CSIR-National Aerospace Laboratories
National Aerospace Laboratories (NAL), a constituent of the Council of Scientific and Industrial Research (CSIR), India, established in the year 1959 is the only government aerospace R&D laboratory in the country’s civilian sector. CSIR-NAL is a high-technology oriented institution focusing on advanced disciplines in aerospace. CSIR-NAL has several advanced test facilities, and many of them are recognized as National Facilities. These are not only the best in the country, but are also comparable to other similar facilities in the world. CSIR-NAL has provided significant value added inputs to all the Indian national aerospace programmes. Its contributions over the last five decades have enabled it to create a niche for itself in advanced aerospace research and technology development. CSIR-NAL has also developed many critical technologies for the strategic sector and continues to support the mission-mode programmes of the country.

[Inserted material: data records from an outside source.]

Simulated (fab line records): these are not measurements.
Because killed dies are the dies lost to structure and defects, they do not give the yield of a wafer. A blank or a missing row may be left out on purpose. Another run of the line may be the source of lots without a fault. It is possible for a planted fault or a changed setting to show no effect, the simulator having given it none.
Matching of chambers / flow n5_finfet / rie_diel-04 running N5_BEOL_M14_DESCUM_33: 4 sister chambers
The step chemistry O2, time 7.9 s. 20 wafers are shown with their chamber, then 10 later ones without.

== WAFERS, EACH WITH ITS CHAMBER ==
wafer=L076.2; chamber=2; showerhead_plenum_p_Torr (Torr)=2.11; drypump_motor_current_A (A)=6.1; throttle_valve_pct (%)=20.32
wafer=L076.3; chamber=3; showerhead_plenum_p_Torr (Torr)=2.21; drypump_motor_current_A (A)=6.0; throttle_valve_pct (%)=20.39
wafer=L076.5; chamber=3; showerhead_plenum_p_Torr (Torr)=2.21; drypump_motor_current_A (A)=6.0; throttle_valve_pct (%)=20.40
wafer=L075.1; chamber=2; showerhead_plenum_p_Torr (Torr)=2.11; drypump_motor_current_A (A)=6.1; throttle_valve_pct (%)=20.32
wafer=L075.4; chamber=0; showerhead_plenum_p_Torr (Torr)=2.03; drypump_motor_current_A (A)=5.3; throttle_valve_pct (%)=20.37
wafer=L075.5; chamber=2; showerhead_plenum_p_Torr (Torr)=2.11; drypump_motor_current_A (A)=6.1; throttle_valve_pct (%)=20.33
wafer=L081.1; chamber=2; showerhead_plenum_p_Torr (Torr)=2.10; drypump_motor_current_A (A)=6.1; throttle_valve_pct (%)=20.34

CSIR-NAL’s mandate is to develop aerospace technologies with strong science content, design and build small, medium sized civil aircraft, and support all national aerospace programmes
Aerial Views of the two NAL campuses: Kodihalli and Belur
Major R&D Discipline
- Computational fluid dynamics
- Experimental aerodynamics
- National Trisonic Aerodynamic Facilities
- Flight mechanics and control
- Structural design, analysis and testing
- Structural dynamics and integrity
- Surface modification
- Aerospace materials
- Aerospace electronics and instrumentation
- Civil aviation
- Parallel processing computers
- Meteorological modeling
- Wind energy
- Manufacturing technology
- Information systems
The story of CSIR-NAL began on June 1, 1959, when the National Aeronautical Research Laboratory (NARL) was set up in Delhi, with Dr.P Nilakantan as its first Director. Barely nine months later, in March 1960, it made its humble beginning by setting up its office in the stables of the Mysore Maharaja's Palace on the Jayamahal Road and the Palace Road as National Aeronautical Laboratory. The first Executive Council was chaired by JRD Tata and was studded with luminaries such as Prof.Satish Dhawan and the legendary designer Dr.V M Ghatge. Originally started as National Aeronautical Laboratory, it was renamed as National Aerospace Laboratories (NAL) in April 1993 to reflect its growing involvement in the Indian space programme, its multidisciplinary activities and global positioning. The journey has been a long and fulfilling one, with accomplished and eminent Directors at the helm, each adding hues to the spectrum of CSIR-NAL.
CSIR-NAL today is spread across two campuses, five kilometers apart. Each campus has an area of about 100 acres. Both these campuses are interconnected with high-speed computer networks for exchange of scholarly communication. Physical connectivity between the campuses is operated via shuttle bus operations.
The Jayamahal Road Building was actually a stable of the Mysore Maharaja's Palace!
M S Thacker, DG-CSIR, laid the foundation stone of the Wind Tunnel Centre (WTC) on 2 July 1961.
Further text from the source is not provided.